Thursday, 21 December 2023

Top 10 Pandas Question Answer

 

1. Define the Pandas/Python pandas?


Pandas is an open-source library for high-performance data manipulation in Python.

2. What are the different types of Data Structures in Pandas?


There are two different types of Data Structures in Pandas-
1) series
2) DataFrame

3. Explain Series and DataFrame in Pandas.


A series is a one-dimensional array capable of holding numerous data types. A series cannot have more than one column. It has a single parameter.

A DataFrame is a two-dimensional array labelled with rows and columns. It is a common method of storing data in row and column indexes.

4. How to check an empty DataFrame?


df = pd.DataFrame()
print(df)
df.empty

5. Create a DataFrame using List.


list1 = [1,2,3,4,5]
df1 = pd.DataFrame(list1)
df1

6. What Are the Most Important Features Of the Pandas Library?


1) Quick and efficient data manipulation and analysis.
2) Data from various file objects can be loaded.
3) Simple management of missing data
4) create time series functionality enabled
5) Merging and combining data sets

7. How to convert a NumPy array to a DataFrame of a given shape?

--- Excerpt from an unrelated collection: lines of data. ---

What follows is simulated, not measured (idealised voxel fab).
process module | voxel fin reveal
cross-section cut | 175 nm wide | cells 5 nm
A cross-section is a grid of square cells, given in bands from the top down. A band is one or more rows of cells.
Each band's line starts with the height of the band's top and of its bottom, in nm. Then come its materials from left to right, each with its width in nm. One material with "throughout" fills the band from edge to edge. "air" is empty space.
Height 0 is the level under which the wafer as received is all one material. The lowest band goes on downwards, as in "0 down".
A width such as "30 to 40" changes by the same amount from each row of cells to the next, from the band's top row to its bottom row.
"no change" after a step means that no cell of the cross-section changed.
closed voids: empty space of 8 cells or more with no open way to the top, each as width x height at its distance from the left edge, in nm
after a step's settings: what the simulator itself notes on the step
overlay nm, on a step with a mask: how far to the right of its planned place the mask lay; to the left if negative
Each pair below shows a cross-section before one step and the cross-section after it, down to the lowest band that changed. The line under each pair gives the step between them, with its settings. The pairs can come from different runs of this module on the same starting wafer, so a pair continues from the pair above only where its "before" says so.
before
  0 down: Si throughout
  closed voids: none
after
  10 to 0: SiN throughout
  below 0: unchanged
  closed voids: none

s1 = pd.Series(np.random.randint(1,5,12))
print(s1)

df1 = pd.DataFrame(s1.values.reshape(3,4))
df1

8. Create a DataFrame using Dictionary with a list and arrays


dict1 = { "A" : [1,2,3,4,5],
                "B" : np.array([10,20,30,40,50])}

df = pd.DataFrame(dict1)
df

9. Write a Pandas program to add, subtract, multiple, and divide two Pandas Series.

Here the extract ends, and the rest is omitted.